After six innings Friday, the Cubs and Diamondbacks were tied 0-0. Zac Gallen and Jameson Taillon, half-improbably, put on perhaps the best pitchers' duel of the season to date, and neither ever truly blinked. Rather, Ross lifted Taillon, who had thrown 77 pitches in six innings, with a season-high nine strikeouts and just two baserunners allowed. He'd worked under slightly more stress than those simple facts relate, because both times that a runner had reached base, it was Corbin Carroll, and he then matriculated to third via a stolen base and a throwing error each time. Still, removing Taillon at that stage was an extremely proactive move. It's not radical, by the standards of the modern game, but it was certainly surprising. If anything, Ross has recently erred on the side of letting his starters go deeper than expected. He let Javier Assad and Justin Steele each complete eight innings within the last week, and he pushed Jordan Wicks to his failure point in Wednesday's win over the Giants.

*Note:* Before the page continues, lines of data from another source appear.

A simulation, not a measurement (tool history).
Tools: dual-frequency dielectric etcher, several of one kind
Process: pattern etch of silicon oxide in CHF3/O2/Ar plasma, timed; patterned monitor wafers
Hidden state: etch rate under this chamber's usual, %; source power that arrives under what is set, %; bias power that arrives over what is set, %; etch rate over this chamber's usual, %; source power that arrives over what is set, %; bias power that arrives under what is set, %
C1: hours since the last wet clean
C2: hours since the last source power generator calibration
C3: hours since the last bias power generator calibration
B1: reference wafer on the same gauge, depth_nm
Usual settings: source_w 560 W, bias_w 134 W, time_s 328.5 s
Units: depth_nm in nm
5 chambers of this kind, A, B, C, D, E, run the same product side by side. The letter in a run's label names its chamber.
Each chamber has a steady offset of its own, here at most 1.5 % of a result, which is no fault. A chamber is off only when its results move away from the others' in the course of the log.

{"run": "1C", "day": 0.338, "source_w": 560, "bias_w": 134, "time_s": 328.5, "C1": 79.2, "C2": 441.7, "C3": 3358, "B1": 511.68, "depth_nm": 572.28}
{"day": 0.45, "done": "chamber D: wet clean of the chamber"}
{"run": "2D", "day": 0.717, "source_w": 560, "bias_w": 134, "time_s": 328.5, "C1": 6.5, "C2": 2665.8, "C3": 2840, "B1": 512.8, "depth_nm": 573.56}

With Wicks and Steele, though, Ross had ample margin for error. With Assad, he was managing around an exhausted bullpen. This time around, he was walking a tightrope, with no runs on the board from his offense, and he had a fresh and healthy pen. (That last fact is pivotal here, and we'll soon revisit it.) He probably also remembered Taillon's outing in Detroit last month, when he had a no-hitter through five innings, and then was knocked out of the game before escaping the sixth, having allowed a grand slam to pulverize a four-run lead. In light of all that, I find no fault with the decision to turn to the bullpen early, even though I think it was a close call and am sympathetic to those who balk at that choice itself.
In Taillon's stead, Julian Merryweather took the mound for the seventh, and he immediately redeemed Ross's dubious decision, punching out all three Arizona batters. It was an exciting performance--the kind of thing that first reclaims the crowd (who had been slightly confused and enervated, at first, by Taillon's disappearance), then jolts them. Merryweather was the right man for the job, if Taillon wasn't.
The Cubs couldn't do anything with Gallen in the seventh, though, so the game remained tied going into the top of the eighth. When the bullpen door opened this time, it was Jose Cuas who emerged. That's when everything got fairly confused.
Prior to Friday, Adbert Alzolay hadn't appeared in a game since blowing the save in the second game of last Friday's doubleheader with the Reds. That was the end of a turbulent week for the Cubs' formerly untouchable closer, and during the ensuing week of inactivity, Ross let it slip that he was dealing with something. It's become clear that the issue is as benign as that ostensibly euphemistic description would have you believe. It's only natural, and delightfully normal, for Alzolay to be dealing with some fatigue, soreness, or even tightness at this stage of a season in which he's been relied upon pretty heavily. Last year, he pitched only a small handful of innings, after a long injury rehabilitation. We don't think about reliever innings the same way we count them for starters, but they count, too.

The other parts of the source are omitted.